Right here. Right now.

Right here. Right now.

A powerful realization I’ve rediscovered the past few weeks which is actually very obvious when said but sometimes easy to overlook: there is only “right now”. And that’s it.

All too often I’ll find myself peering into my email inbox only to discover several projects and initiatives in need of my attention. And of course, while seeing those I’ll remember 4 or 5 other tasks that need my attention too. And perhaps a coworker might pop by or send an instant message with a request of some sort as well. Suddenly all these tasks are at the forefront of my brain and I can easily and quickly find myself feeling overwhelmed. And along with the feeling of being overwhelmed comes a lost sense loss of power, control, even ability. Sound familiar?

“There isn’t enough time!” “I can’t do it all at once!”

Mental paralysis sets in.

…And then the realization: My thoughts are actually right!
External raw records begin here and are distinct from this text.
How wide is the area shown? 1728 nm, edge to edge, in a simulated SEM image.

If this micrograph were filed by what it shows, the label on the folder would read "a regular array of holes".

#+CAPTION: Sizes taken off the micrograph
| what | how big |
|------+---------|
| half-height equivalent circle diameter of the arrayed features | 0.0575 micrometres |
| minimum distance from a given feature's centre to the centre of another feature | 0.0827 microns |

“There isn’t enough time” is true, and is always true, since there is only right now. And right now and right now. That’s it. Fortunately the right nows keep coming and fortunately too that creates a space choices in what we can do or focus our thoughts on.

“I can’t do it all at once” is actually very true too. We can’t focus on more than one thing at once. And if we can’t mentally focus on more than one thing at once, why do we pressure ourselves over it? If all we are capable to concentrate on at any one moment is one thing, why do we stress ourselves when we can’t? Its like stressing that our cars (at least at the time of this writing 😉 can’t fly. Starts to sound silly, doesn’t it?

Another thought that will enter my head is, “There’s too much to do!”

But when I realize how “There’s too much to do” is really a perspective, the sense of calm returns. The “too much” feeling happens when combining a number of wants and “to-do’s” into a (sometimes imaginary) compressed time frame. However, even when that time frame is real and tasks have a real due date, what is still unrealistic is the thinking that we’re capable to do it all at one time.

So the best thing to do? Focus on the present and do what you can in that moment.

Easier said than done perhaps, however I’ve found great power and increased productivity in my days, in my “nows,” when I remind myself of these views. Yes, I still list out my tasks and prioritize what I need to do first. But as I go about taking action on that list, I focus only on a particular task for that very moment and acknowledge that is truly all I can do. And in that moment of staying in the present, the sense of power, control and calm is restored, and I go about my day, moment to moment. Now to now.

Do you find yourself staying present?